Where Do You Put Your Faith?
It has long seemed to me that having faith is one of those things you can’t NOT do. You know, like not wondering how everything came to be, for example. You can believe anything you like about it but you can never reach a point where you don’t have the curiosity.
Faith is that way too.
You can put your faith in there being some kind of god or in there being nothing at all or maybe some position between the two. But you can’t have no faith. That’s a position you cannot hold.
To find meaning in life, you must know the meaning of faith.
It’s like when kids tell you, when you enquire what they’re doing, that they’re doing nothing. We sort of know what they mean, (or at least what they’d like us elders to believe!), but technically it’s impossible to do nothing. There’ll be thinking, breathing and a host of activities going on, won’t there? There may be planning, hoping, dreaming and wishing happening not far below the surface.
Faith is of that ilk. You can say you don’t have faith in anything, but isn’t that actually the same as having faith in nothing?
If that’s your stance, wouldn’t you say, perhaps, “There’s no such thing as good luck?” Or maybe, “There’s no rhyme or reason to anything. It’s all random.”
On the other hand, if you are steeped in an orthodox religion you might say that events are all down to “God’s will.”
The meaning of faith is part of being human – like having a sex drive!
For my money, the most uncomfortable place to be is not knowing where to place your faith. As I’ve got older, it has increasingly seemed to me that having faith in something is preferable to just not having any at all.
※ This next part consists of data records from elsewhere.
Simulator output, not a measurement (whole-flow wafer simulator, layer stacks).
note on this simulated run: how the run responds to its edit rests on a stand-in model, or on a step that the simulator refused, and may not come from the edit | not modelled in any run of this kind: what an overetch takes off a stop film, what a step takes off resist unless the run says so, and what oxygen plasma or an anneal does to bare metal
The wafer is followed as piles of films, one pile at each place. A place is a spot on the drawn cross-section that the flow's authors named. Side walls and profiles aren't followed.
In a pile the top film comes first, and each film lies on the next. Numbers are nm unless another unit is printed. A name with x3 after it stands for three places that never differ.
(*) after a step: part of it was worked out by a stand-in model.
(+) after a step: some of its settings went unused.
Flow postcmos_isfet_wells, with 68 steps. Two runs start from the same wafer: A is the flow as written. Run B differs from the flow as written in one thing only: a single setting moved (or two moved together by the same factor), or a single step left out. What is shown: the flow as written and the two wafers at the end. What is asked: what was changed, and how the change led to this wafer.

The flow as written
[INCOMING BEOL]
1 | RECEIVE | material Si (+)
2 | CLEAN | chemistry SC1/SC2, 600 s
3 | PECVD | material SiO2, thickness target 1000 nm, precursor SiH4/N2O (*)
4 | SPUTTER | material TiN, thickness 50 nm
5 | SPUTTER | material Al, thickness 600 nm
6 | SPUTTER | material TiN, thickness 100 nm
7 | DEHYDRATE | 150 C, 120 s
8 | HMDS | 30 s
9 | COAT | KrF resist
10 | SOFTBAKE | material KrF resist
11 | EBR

Knowing the meaning of faith gives your life meaning too.
Pascal considered that it was better to believe in God than not on the grounds that if you didn’t believe and you turned out to be wrong, you’d be punished in damnation for all eternity.
For my money that doesn’t work too well because I don’t hold with living in fear and I don’t believe that whatever you choose to call the creative force that brought all of this into being has any desire for us to be fearful at all. Joyfulness and love seem to be the natural condition for all living things. Watch a newborn infant of any species for a few moments for all the evidence you’ll ever need on that one.
Perhaps there is no meaning of life. But there is fun to be had. There is wonder to be enjoyed. There are plenty of awesome things to inspire you. There is music to sing to, dances to dance and love to make.
Year after year, season after season, things unfold. This winter in Britain there have been floods. Last summer we had some gorgeous warm days to laze in the garden. People will be born, some will die.
Trying to understand any of that at a spiritual level is mostly futile. Even the scientific understanding we have of some of how this world and the rest of the universe works has proved only to lead to many more questions rather than provide answers.
(I recall my father, who was born in 1922, telling me that when he was at school it was still considered possible for a man to learn everything there was to know about science and that science itself had almost exhausted itself, answering as it had, every question there could ever be!)
I’m not a preacher. I wouldn’t presume to tell you what to believe or to believe in. I am perhaps a proselytiser who likes to share the unfolding of wisdom as it appears to me. And I will certainly encourage people – perhaps you – to try different beliefs for size as I know from profound personal experience that changing beliefs can change your quality of life dramatically.
This article’s intent is to inspire you, if you are on the fence regarding what to believe about the invisible aspects of life and reality, to choose. Make a decision. Nail your colours to the mast.
If it doesn’t work out, it’s not the end of the world if you change your mind later.
But choose. It’s the placing of faith somewhere that gives you peace. Because, like it or not, faith is something you were born with, as real as your sex drive, and it’s part of the human condition, so you have to put it somewhere.